Unfortunately this gives me an error indicating I'm trying to apply the non-numeric argument to a binary operator. I'm assuming this is because I combined a "+" with vectors of character strings.

I searched for information related to merging character strings. The related material I found online is largely too linear in its design for what I'm trying to do.

For example,

R Programming: Automating Merge of Character Strings adds character strings together into a vector of strings. But I want to merge strings across vectors, almost like taking two adjacent columns of variables and months, and removing the divide of the cell between then (the list would then be in a top-to-bottom order).
Merging vectors of strings in a list in R , is really just a rearrangement of entries in a vector. And
How to merge vectors into a list in R? still claims to be merging vectors but really seems to just be appending vectors.
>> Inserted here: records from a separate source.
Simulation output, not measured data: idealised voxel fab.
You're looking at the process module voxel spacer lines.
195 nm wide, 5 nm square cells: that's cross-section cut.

Basically I'm pretty new to this and still figuring the whole R thing out. If you have any ideas for what more I can look up please let me know. There has got to be a better way of doing this...

1

1 Answers

2
votes

Indeed, when you want to combine character strings you should not use the + operator (which is for numeric data). Instead, you can use the paste function (type ?paste within R for more information).

Here is an example:

# The first part of your column names
base_names = c("Year","Month","S.HighTemp","S.LowTemp","S.MeanTemp",
    "S.Nedbor","S.Nedbordage","K.Year","K.Month",
    "K.HighTemp","K.LowTemp","K.MeanTemp","K.Nedbor",
    "K.Nedbordage")

# Paste a month
paste0(base_names, ".Jan")

This returns a vector like so:

[1] "Year.Jan"         "Month.Jan"        "S.HighTemp.Jan"   "S.LowTemp.Jan"    "S.MeanTemp.Jan"   "S.Nedbor.Jan"     "S.Nedbordage.Jan"
 [8] "K.Year.Jan"       "K.Month.Jan"      "K.HighTemp.Jan"   "K.LowTemp.Jan"    "K.MeanTemp.Jan"   "K.Nedbor.Jan"     "K.Nedbordage.Jan"

To do all your months, you don't necessarily need to build the names vector by "hand" (like you tried in your example). You can automate it somehow. Here are some different solutions.

# Create a vector with months
months = c("Jan", "Feb", "Mar", "Apr", "May", "Jun", "Jul", "Aug", "Sep", "Nov", "Dec")

1) Using a for loop

# Create an empty vector to store the new column names
new_names = c()

# Paste each month to the base_names and add it to the new_names vector
for(month in months){
    new_names = c(new_names, paste0(base_names, ".", month))
}

2) Using sapply function

# This creates a matrix with each base_name and month pasted together
new_names = sapply(months, function(month, base_names){
    paste0(base_names, ".", month)
}, base_names = base_names)

# Convert the result to a vector
new_names = as.vector(new_names)

3) Using expand.grid

# This creates a table with all combinations of base_names and months
new_names = expand.grid(base_names, months)

# Paste the two columns together to return a vector
new_names = paste0(new_names[,1], ".", new_names[,2])

EDIT:

to answer the OP's questions in the comments, I'm adding some (hopefully clear) explanations for how the above solutions work.

Question 1)

In the for loop the variable month is taking each of the values in the vector months, one at a time. So in each iteration of the loop the variable month will have a different value. Try it out by simply printing the variable month:

for(month in months){ print(month) }

You could also build an "iterator" variable, and then call the i-th element of the months vector. In this case I'm making a variable i that takes the values 1 to 12 (length of months). This approach works, but is unnecessary in your case:

for(i in 1:length(months)){
    print(month[i])
}

Question 2)

That is the nice thing about vector operations in R. Indeed, paste() will "recycle" a vector if it's shorter than the other vectors being pasted. To understand this, see what happens if you paste two vectors with the same length:

paste(c("A", "B", "C", "D", "E"), 1:5)
## "A 1" "B 2" "C 3" "D 4" "E 5"

And now vectors of different lengths:

paste(c("A", "B", "C", "D", "E"), 1:2)
[1] "A 1" "B 2" "C 1" "D 2" "E 1"

See how the values of the second vector were re-used until all elements of the first vector were finished. So, if you only use one value for the second vector, paste() will repeat that value as many times as needed:

paste(c("A", "B", "C", "D", "E"), 1)
[1] "A 1" "B 1" "C 1" "D 1" "E 1"

Question 3)

Essentially the apply() family of functions work a bit like a for loop, so the answer to this is similar to answer to question 1). Basically, sapply() will iterate through each element of the months vector and pass that as the first variable in our function (which I've called month). Again, as in the for loop, you could have used indexes, but it was unnecessary in this case.

It's worth noting that using apply() is usually the "R" way of doing loops, because for loops are often slower.